“For its’ jaw-dropping chutzpah, Stealing Genius deserves a Juno.” – Peter Goddard, The Toronto Star
“The trumpet work by Mr. Sperandei is exquisite and Ms. McConnell has restored my faith in Canadian female vocalists.” -Jim Gould, CJAI 92.1FM
“One of the top jazz albums of 2012.” -Jaymz Bee, JAZZ FM 91.1
Behind Stealing Genius
Sometimes the stars align, the people who should meet, do meet, at the right time and in the right place. Other times, fate needs a helping hand. Amy & William fall into the latter category.
“Stealing Genius” executive producer Feisal Patel had been wanting to make an album with jazz trumpet player William Sperandei for years. “William is actually the best trumpet player I’ve ever heard. And I’ve heard some of the best. I couldn’t believe he was playing in this small club in Toronto and not onstage at Lincoln Centre. I immediately wanted to do a recording project with him.”
As it turns out, William, who studied jazz with Marsalis clan patriarch Ellis Marsalis in New Orleans, has played with some of the best, including Wynton Marsalis, Andrea Bocelli, David Foster and more. William and Feisal both wanted to work with a singer, but they had a very specific idea of what they were looking for and no one ever seemed quite right. They wanted someone with a beautiful, dramatic voice, who loved melody and who shared William’s commitment to excellence.

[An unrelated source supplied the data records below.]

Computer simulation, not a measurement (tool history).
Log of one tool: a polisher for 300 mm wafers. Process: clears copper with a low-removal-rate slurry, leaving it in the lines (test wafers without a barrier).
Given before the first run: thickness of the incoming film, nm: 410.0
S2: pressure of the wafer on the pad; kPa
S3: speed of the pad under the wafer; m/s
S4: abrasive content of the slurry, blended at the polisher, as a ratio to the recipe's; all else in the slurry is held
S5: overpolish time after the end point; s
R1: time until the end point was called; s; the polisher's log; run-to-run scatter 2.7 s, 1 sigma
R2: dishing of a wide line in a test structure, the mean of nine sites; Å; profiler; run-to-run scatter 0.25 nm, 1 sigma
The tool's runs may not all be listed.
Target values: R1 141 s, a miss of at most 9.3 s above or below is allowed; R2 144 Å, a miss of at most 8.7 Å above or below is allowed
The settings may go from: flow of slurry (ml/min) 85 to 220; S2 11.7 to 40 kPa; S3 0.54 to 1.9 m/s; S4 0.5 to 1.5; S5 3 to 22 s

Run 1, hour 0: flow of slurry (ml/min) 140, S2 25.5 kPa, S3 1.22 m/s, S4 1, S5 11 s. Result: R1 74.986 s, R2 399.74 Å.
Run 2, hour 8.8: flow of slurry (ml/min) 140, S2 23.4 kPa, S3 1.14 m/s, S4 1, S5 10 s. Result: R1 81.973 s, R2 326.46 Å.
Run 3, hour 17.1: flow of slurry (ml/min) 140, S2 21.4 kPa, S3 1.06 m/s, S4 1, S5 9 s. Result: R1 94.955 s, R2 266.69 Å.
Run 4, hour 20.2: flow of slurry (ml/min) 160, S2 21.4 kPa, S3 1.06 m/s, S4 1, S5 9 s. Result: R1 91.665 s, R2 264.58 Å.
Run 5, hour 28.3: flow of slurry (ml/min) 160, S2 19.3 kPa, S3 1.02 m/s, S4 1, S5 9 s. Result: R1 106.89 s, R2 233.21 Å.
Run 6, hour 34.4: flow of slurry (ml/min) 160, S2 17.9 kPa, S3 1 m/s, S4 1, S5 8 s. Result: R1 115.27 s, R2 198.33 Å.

“Ellis always said that my job as a trumpet player was to support the singer and what she was doing with the song. And I love doing that. There is an art to doing it well.”
About five years had gone by when Feisal dropped in on a Toronto jazz jam one night and heard Amy McConnell joyfully making her way through a Cole Porter song. Her voice was what caught his attention first. “It was warm and rich. Her tone was exquisite. On top of that she was really feeling the lyrics, respecting the melody and making the song her own. The audience loved her.” He knew he had found their singer.
It took six months to work around Amy and William’s schedules to get them to perform together, but when they did it was magical. Amy’s singing background is both jazz and musical theatre so “she really understands the art of singing as an expression of words,” William says. “Also, her technique is polished and she has incredible intonation.”
Amy is just as big a fan of William’s. “William is amazing. He stands there and music just pours out of him. And it’s different every time and it’s brilliant every time. He plays with so much imagination and fire.”
“When I first heard him play, what really struck me was his tone. It was so pure, so beautiful. Almost more like a classical player than a jazz player. It’s something I work at as a vocalist and I really appreciate a musician dedicated to getting the best sound possible out of his instrument. Also, his solos are amazing, but he’s not all about the solo, he’s thinking about the whole song. He gets that a song is a story. I feel that I sing the lyrics and William plays the lyrics.”
Our Album Concept
Choose the best songs. Then, SERVE THE SONG. Before we interpret a song, we ask ourselves what it’s about, what’s the best way to express it? Is there something there that hasn’t been brought out before? We never change a tempo or arrangement just to be cool and different. It has to work with what the song is about. Then, when it comes down to execution, Amy is melody & lyrics, William is harmony and improvisation and it’s all set to Mark Kieswetter’s inspired jazz arrangements. Old fashioned idea, but it works.
Michael Kaeshammer Duet
William is in Michael Kaeshammer’s band and Amy is a huge fan of his, so the duet was a concept everyone embraced. “I love Michael’s sound and I wanted a song that I thought would suit him and I remember the Ink Spots’ I Don’t Want to Set the World on Fire. I first heard it in a Chanel commercial directed by Ridley Scott and it stayed with me. I thought it would suit Michael’s voice and his style perfectly.”
No limits. Songs we love, there is so much to choose from! So we have Edith Piaf, Led Zeppelin, Elivs, some 1950s R&B, the Beatles, as well as some 1930s and 1940s songs that are more traditionally jazz. We are the unifying thread.
We can’t talk about our album without mentioning music director and pianist Mark Kieswetter. He’s brilliant, so let’s get that out of the way. His presence on this album is huge. William says “There are a lot of jazz pianists who can play a great solo. There aren’t very many who can play a great solo AND accompany a singer the way Mark can. It’s those little moments in between where you see his genius.” Amy says “His arrangements are always right for me. It’s a joy to sing with Mark too. He’s elegant, passionate, sensitive… Everything he touches he makes beautiful.”